Horatio Alger’s “Ragged Dick” mythology is recast as a one-man history of pre-War American class struggle in Ruthless, a small picture with great sentiment directed by Edward G. Ulmer. Like another, better-known independent film about self-made mania, the wretched past of a successful businessman is autopsied here, revealing a sucking void of avarice where the rest of us normally keep cherished childhood memories and other people’s birthdays.
What drives a man? And what, more specifically, drives a man away from his brothers and into a gilded cage of his own making? Although we may never know the answer, Ulmer’s potent melodrama has a very fine hunch. If this film—and its many cousins—are to believed, the recipe is as follows: take two parts childhood trauma (in this case, a fallen debutante and her ne’er-do-well, saloon-keeper husband), a dash of good fortune (rescuing the daughter of a mining baron), and sprinkle liberally with heartache (the inevitable love triangle between wealthy childhood chum and schoolyard sweetheart). The resulting confection is glassy-eyed Horace Vendig, a sweet boy of no pedigree who learns, quickly, to protect his soft underbelly with a banker’s box.

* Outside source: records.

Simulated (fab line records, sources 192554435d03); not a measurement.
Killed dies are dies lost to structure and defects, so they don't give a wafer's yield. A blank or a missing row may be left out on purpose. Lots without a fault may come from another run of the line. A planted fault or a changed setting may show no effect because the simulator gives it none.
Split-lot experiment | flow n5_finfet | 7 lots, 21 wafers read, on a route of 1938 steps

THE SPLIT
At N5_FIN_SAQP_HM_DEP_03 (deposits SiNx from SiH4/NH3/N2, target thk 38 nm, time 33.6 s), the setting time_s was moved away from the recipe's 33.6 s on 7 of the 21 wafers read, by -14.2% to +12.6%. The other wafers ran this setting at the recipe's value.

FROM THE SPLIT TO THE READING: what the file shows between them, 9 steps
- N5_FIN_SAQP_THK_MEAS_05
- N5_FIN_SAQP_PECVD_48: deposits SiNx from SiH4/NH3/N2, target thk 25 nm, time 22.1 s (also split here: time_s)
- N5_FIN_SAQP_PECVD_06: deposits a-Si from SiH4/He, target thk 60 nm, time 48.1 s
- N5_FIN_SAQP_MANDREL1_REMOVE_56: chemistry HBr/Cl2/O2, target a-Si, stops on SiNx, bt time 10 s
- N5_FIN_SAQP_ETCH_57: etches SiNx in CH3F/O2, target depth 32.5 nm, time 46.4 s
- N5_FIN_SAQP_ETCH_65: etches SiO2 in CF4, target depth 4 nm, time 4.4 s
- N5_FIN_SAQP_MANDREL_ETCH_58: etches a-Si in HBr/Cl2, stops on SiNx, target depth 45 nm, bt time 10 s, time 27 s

Played to weasley perfection by Zachary Scott (you loved to hate him in Mildred Pierce!), Vendig cooly slices through a life unencumbered by messy, human hang-ups. From the lofty vista of his lavish estate, safe behind armies of footmen and wrought iron gates, Vendig wants for nothing, but his kingly solitude proves insufficient. The station he fought so hard to obtain has lost its lustre, and the only remedy is to liquidate his fortune and sail around the world on a yacht called The Faraway. Summoning bewildered shareholders and associates from far and wide, he offers the usual, optimistic bromides—references to a “peace foundation” are bandied about during a white-tie dinner—but cherchez la femme and you’ll find the true motive. There are some things in life that no man, Ragged Dick or Rockefeller, can ever hope to obtain.